“This industry has been looking for additional capital… Agriculture is a great place to be.”
– Larry Ruud, One Earth Farms
A one-million-acre grain and cattle farm planned by Sprott Resource Corp represents a fork in the Prairie road for Canadian agriculture, but the super-farm’s president and chief executive says family farms have more to gain than fear.
Sprott, an investment firm, is spending $27.5 million to launch One Earth Farms on native Indian land in Saskatchewan and Alberta at a time when grain prices are coming off last year’s highs and the world economy sits in recession.
“This large investment I think speaks volumes about the optimism that exists looking ahead to the future of agriculture,” said One Earth Farms Corp. CEO Larry Ruud. “This industry has been looking for additional capital… Agriculture is a great place to be.”
One Earth also helps answer the question of who will carry on Western Canada’s farm tradition with the average age of farmers getting older, Ruud said.

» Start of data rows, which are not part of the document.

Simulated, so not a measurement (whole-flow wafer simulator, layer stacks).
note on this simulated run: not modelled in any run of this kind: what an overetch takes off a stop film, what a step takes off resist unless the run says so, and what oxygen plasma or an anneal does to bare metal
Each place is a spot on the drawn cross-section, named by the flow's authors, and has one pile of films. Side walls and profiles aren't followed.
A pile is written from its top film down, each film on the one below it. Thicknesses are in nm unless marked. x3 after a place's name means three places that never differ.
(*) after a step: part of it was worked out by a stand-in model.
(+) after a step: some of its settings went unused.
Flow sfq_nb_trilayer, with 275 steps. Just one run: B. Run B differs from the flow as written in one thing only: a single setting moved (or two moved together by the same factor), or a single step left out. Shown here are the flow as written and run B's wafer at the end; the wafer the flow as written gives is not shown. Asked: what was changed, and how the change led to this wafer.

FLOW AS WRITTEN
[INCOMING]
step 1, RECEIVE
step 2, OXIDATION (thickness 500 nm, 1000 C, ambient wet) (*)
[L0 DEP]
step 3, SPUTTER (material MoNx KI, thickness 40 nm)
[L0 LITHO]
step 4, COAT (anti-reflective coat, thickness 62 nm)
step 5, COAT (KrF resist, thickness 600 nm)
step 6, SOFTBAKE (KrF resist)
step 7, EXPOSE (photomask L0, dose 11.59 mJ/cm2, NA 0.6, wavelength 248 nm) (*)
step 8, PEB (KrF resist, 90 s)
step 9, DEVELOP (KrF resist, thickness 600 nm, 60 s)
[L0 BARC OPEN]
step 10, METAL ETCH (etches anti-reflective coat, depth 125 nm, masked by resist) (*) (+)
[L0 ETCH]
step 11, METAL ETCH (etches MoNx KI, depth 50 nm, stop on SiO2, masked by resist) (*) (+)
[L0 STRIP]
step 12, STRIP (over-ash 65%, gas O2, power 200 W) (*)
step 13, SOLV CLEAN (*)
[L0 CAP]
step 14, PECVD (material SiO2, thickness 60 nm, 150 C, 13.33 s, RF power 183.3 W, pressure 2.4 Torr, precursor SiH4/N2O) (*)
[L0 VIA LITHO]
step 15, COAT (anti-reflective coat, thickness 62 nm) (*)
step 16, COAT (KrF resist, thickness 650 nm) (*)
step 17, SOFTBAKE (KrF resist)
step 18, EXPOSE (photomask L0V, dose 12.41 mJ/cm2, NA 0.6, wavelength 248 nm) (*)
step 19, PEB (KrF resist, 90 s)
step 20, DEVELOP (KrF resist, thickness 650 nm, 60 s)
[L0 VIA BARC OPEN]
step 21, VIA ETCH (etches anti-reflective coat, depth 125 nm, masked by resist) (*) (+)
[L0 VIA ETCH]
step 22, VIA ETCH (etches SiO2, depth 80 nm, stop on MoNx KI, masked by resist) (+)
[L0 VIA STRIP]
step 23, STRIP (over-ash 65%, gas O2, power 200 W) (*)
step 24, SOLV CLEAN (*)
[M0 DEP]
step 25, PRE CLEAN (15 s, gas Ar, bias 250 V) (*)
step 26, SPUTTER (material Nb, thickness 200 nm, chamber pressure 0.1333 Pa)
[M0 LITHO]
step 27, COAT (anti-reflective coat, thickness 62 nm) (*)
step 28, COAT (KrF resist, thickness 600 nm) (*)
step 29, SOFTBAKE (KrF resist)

Large corporate grain farms are a novelty in Canada, though well-established in Eastern Europe and South America. Investor-owned corporate beef and pork farms are more common structures in Canada.
One Earth wants long-term agreements on its inputs, such as fertilizer, and its production.
“It has to be win-win,” said Ruud, who is also a director of Viterra, one of Canada’s biggest grain-handling and farm products companies. “Everybody has to keep the lights on every day to stay in business.”
It’s unlikely small farms will face a pricing disadvantage since standard grain prices are based on international supply and demand, said Jim Unterschultz, an associate professor of rural economy at the University of Alberta.
A corporate farm’s negotiating leverage may end up supporting prices for all farmers, said Derek Brewin, an assistant professor of agriculture at the University of Manitoba.
In beef production, there’s more room for One Earth to realize a premium by tailoring production to a specialized product, Unterschultz said, adding that One Earth can also use its size to experiment with new crop varieties and get them to market quickly.
But with One Earth controlling so much farmland, Ruud admits many farmers who have relied on leases may see their planted acreage shrink. Eighteen aboriginal groups, or First Nations, in Saskatchewan and Alberta have signed letters of
intent to lease up to one million acres to One Earth. Most of that land has already been in production.
The average farm size in Canada has been growing as farmers retire and sell their land to others. The 2006 census said the average farm size was 728 acres, up from 676 acres five years earlier.
The family operation still holds some competitive advantages over the super-farm, Brewin said. Families are more willing to work longer hours than hired labour and they have a vested interest in maintaining equipment, he said.
“You have to get to a good size as a family farm to be efficient, but after that I think family farms are more efficient than corporate farms,” Brewin said.
But Unterschultz said technology such as field-mapping has made it less important for farmers to intimately know their land, opening the door to professionally managed grain farms.
One Earth plans to seed at least 20,000 acres this year and begin building its beef cattle herd with at least 1,000 head, Ruud said. This year, planting will include canola, spring wheat and barley.